Cambrionix launches platform for device testing labs

Tue, 19th May 2026
Sofiah Nichole Salivio
SOFIAH NICHOLE SALIVIO News Editor

Cambrionix has launched a full-stack platform for large-scale real-device software testing labs, designed to increase testing throughput and centralise management of connected device fleets.

The launch marks a shift from selling standalone hardware to offering a service-based platform that combines high-density USB hardware, software, remote management and support.

The move comes as software teams face growing pressure to test more code across a wider range of devices. As AI tools speed up development and release cycles, quality assurance teams are being asked to validate software more often while still working within the limits of physical lab space, power and staff time.

Real-device testing remains important in operating system, firmware and app development because emulators and simulators cannot fully reproduce battery behaviour, thermal performance and connectivity conditions. As a result, lab infrastructure is becoming a bigger concern for engineering teams trying to maintain release schedules.
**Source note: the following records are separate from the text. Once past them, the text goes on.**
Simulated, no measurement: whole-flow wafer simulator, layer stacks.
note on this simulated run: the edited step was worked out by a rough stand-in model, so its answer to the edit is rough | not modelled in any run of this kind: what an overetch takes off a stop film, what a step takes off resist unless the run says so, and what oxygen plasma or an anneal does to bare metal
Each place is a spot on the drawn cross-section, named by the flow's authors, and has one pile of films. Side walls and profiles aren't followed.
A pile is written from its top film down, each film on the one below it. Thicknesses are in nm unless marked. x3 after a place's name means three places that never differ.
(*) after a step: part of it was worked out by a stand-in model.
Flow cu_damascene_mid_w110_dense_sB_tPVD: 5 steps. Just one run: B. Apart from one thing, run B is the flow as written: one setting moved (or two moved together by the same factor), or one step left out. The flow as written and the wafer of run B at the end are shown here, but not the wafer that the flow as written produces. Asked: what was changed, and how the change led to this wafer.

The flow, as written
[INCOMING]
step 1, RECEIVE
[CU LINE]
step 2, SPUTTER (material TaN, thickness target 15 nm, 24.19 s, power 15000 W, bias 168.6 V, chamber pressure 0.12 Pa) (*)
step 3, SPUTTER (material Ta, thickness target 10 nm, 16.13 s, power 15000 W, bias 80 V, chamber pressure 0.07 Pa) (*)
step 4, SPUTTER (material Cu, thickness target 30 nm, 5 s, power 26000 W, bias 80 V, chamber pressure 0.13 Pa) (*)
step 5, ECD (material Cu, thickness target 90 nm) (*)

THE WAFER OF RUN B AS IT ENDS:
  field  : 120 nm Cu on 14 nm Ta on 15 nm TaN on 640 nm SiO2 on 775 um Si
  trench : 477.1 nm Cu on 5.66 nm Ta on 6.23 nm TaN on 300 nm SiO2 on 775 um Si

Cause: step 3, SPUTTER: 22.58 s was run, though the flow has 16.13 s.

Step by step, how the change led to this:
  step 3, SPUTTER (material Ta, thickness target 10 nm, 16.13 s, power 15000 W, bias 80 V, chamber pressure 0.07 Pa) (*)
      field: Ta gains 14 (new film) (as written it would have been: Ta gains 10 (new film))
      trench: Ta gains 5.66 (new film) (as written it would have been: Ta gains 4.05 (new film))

The platform is aimed at organisations running intensive test environments, including in-house device labs and cloud-based device fleets. Cambrionix, whose customers include Google, SpaceX, Snap and Uber, is also increasing its focus on the US market, particularly the San Francisco Bay Area and the wider West Coast.

Infrastructure strain

For lab managers, the challenge is not just the number of devices required, but the difficulty of keeping them connected, charged and available during long testing cycles. Unstable connections, inconsistent charging and the need for manual intervention can interrupt tests, force reruns and raise costs.

Cambrionix said the platform is built to increase output from existing infrastructure rather than requiring customers to add physical capacity. In benchmark testing, users were able to run up to three times as many tests on current infrastructure without adding devices, floor space or power, according to the company.

The system uses a Thunderbolt-enabled architecture that, Cambrionix said, gives each port dedicated bandwidth and stable connectivity under heavy workloads. It also includes power management designed to reduce failures linked to battery issues, alongside remote tools for central control of large device fleets.

The centralised model is intended to reduce hands-on work in test labs and improve consistency across environments where devices are often shared between teams. Cambrionix added that the overlap between OS, firmware and application testing is increasing pressure on shared infrastructure, making coordination more important.

The company began in OS-level testing, but has since expanded into large-scale app testing and now supports broader deployment models, including both on-site device labs and cloud-based testing environments.

Andy Jones, Chief Executive of Cambrionix, said software teams are facing a growing infrastructure challenge.

"AI is accelerating how quickly software can be built, but it hasn't changed the need to prove every release works in the real world. That's where the pressure is now building."

"Lab managers are being asked to run more tests, across more devices, without unlimited space, budget or engineering resources. The constraint isn't just development speed, but the infrastructure needed to validate software reliably at scale."

The company argues that testing infrastructure is becoming a bottleneck as development processes accelerate. While software automation has improved, the physical demands of running and maintaining large fleets of connected phones and other devices remain.

Jones said the impact of lab failures can be immediate for engineering teams working to deliver updates.

"If devices disconnect, lose power or require manual intervention, tests fail and engineers lose time. That directly impacts release cycles. We've built our solution to remove those constraints. It allows teams to increase throughput, improve reliability and reduce cost per test, so they can scale real-device testing without scaling their lab."